Friday, October 01, 2010

Light

Jordan's favorite word is "dight"or light. She will point out all lights wherever we are, home or away. First thing when she wakes up in the morning or from a nap she wants to turn on all the lights in our house. Her face lights up when she sees light. She will even point out lights in books that I would never have noticed. To say she is obsessed with light is an understatement:-)

We are wired to be in the light. Jordan reminds me everyday to "walk in the light as He is in the light." I can't help but think of Jesus, the Light of the World, when she turns my attention to light. It's such a gift to be geared towards a spiritual truth by my one-year-old. I pray she is forever attracted to the Light.

My birth mother

I have much on my heart tonight. I have lots of mixed emotions. I keep thinking about my birth mother. Jordan is the age at which I would have been joining my new family in Michigan 32 years ago. 15 months. Such a significant time in my life. I look at my daughter nearly every minute of the day and wonder how in the world could I ever separate from her. I couldn't. I don't know how old I was at my time of relinquishment but I do know I had a connection with my birth mother b/c I have had a connection with Jordan since day one. I understand love and God's unconditional love for us with Jordan. I would do anything to protect her, and yes I would give my own life for her. When I hold her I never want to let her go.

The depth of love my birth mother had for me is incomprehensible. I can't even imagine how difficult it must have been to relinquish me to another family. Everyday I can't wait to see what new things Jordan will do and say. Everyday I love her more and more. My hugs are tighter and the bond is much stronger. I can't help but wonder how in the world she could've given me up. I just don't understand and I hopefully never will. I just know it must have been incredibly difficult and painful, something no mother should have to endure. I rest assured she wanted a better life for me-she must have. Her life's circumstances must have been rotten and adoption was the best option, the safest option.

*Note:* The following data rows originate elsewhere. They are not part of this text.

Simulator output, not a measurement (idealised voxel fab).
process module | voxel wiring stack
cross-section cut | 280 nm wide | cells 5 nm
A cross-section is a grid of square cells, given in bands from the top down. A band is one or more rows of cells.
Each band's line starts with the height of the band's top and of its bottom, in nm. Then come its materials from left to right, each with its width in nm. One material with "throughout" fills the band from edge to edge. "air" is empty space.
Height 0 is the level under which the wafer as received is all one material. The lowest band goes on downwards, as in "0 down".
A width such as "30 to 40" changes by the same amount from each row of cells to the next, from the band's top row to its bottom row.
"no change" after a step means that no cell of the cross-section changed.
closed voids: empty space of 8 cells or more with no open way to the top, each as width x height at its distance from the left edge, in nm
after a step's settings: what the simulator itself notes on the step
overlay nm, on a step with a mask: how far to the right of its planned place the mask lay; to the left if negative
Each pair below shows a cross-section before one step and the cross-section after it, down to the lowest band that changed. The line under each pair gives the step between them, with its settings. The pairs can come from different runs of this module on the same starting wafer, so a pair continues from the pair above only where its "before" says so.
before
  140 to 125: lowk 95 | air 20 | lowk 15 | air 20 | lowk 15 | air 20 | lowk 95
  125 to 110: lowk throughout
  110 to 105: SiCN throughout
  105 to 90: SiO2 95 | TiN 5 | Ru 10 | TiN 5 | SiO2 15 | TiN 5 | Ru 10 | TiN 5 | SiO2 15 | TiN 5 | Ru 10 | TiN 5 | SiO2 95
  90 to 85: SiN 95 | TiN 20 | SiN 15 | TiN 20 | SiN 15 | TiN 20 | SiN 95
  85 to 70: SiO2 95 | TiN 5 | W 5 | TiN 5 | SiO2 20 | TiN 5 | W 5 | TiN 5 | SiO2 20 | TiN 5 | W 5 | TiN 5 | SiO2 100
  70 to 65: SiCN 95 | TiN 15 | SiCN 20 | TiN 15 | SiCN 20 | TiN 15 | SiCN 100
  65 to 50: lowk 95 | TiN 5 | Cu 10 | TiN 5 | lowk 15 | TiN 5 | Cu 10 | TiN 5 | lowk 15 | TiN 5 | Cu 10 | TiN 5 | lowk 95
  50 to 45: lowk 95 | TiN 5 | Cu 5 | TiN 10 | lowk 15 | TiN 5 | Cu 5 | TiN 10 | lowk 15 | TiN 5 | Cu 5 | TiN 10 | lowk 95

I wonder where she is today. I wish she could meet me and Jordan and my mom. Does she even want to? I wish I could remember more about her. I wish I could see her in my dreams, what we used to do together before the adoption. Did we chase each other around the house like Jordan and I do? Did we sing and dance all day long?

It's taken me almost 33 years to get to this point. I had to have my own daughter to get here, to yearn for my birth mother. Well I do.